Sci-Fi fans might remember that the Voight Kampff test, was a test that was administered in Philip K. Dicks’ novel, Do Androids Dream of Electric Sheep? and also in the movie, Blade Runner. The test was designed, to determine if a person was real or a replicant, by eliciting empathetic responses, which a human would give and detect replicants, because they were supposed to be incapable of discerning emotions. The Voight Kampff test has now been redesigned, but instead of detecting replicants, it can now detect Republican officials. Here are a list of sample questions taken from the new test.
A poor person comes to you, explaining she is a single mom working two jobs. She can barely make ends meet and relies on food stamps to feed her family. She begs you, not to cut the food stamps program from the Federal budget. What do you say to her?
- Don’t worry, I won’t cut the funding for the program.
- Food stamps? Ain’t nobody got time for that.
- Offer her an Arby’s coupon for a free curly fry.
A man’s son was just killed in a mass shooting. He asks you what you are going to do about assault weapons. What do you say to the man?

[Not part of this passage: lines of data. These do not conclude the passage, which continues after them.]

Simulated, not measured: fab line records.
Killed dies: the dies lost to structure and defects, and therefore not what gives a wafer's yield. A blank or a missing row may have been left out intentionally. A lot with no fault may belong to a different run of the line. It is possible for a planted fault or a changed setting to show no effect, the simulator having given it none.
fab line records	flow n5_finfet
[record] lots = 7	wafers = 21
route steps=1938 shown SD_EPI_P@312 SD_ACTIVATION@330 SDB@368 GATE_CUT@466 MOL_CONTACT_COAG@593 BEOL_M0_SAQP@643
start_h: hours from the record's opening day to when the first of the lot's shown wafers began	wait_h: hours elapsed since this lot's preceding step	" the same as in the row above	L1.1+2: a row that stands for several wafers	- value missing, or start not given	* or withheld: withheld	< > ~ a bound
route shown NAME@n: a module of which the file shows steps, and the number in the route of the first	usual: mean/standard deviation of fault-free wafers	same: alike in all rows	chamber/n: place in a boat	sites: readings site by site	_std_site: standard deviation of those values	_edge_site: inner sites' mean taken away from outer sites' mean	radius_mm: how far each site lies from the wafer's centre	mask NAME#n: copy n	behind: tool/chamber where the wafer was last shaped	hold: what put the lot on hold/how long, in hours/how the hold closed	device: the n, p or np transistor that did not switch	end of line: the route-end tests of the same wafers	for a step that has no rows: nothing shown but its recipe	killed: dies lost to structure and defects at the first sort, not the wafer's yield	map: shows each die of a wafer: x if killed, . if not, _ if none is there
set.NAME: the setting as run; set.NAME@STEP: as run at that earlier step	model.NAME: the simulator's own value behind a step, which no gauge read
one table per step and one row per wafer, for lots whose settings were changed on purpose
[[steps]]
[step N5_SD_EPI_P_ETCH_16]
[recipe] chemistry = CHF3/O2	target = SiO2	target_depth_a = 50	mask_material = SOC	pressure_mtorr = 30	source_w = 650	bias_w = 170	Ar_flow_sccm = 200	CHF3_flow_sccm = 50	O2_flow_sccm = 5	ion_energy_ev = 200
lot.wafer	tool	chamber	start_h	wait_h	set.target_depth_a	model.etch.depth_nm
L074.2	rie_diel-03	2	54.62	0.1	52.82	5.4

- Pull out a gun and shoot him.
- I’m going to propose legislation to ban assault weapons.
- Give everyone a gun, including monkeys and babies.
A teenage boy comes to you and tells you that his parents are illegal immigrants and are about to be deported. How do you respond to the teenager?
- Invite the parents to work in your sweat shop for below minimum wage.
- Propose an immigration reform bill that, would allow his parents to stay.
- Start to offer him an Arby’s coupon, but then don’t, because you remember that you wanted to use it later.
A gay couple invite you to the bakery they own, where they make wedding cakes. What do you say to the couple?
- I would love too!
- Ask them if they have a minute to talk about Jesus.
- Pretend to be dead.
A family has lost everything they own, because of a hurricane. They want to know what you will do to help them and others like them. How do you respond to this family in need?
- Give no fucks.
- Give them food and water and tell them about the emergency services that are available.
- Assault them with a paper towel roll.
An actual flaming turd, is a Republican candidate running for the Senate. It eats kittens, sells crack to kids in your neighborhood and judo chops old people. Do you give your support to this candidate?
- Absolutely not!
- If these allegations are true, then you might think about reconsidering.
- Give money to its Super PAC.
The results of this test are supposed to be kept confidential, but I will share them anyway. Mitch McConnell’s results were inconclusive, because he passed out during the first question, at the mention of, “poor person.” Steve Mnuchin’s results were also inclusive, because he had to stop midway through, to count his bars of gold. However, two-thirds of our government have now been retired.
7 thoughts on “Do Republicans Dream of Electric Sheeple?”
Hysterical and yet so sad, because it’s true! Aaaargh!
Everything is sad but true these days…unfortunately, mostly sad. I’ve been in the fetal position ever since Trump got elected.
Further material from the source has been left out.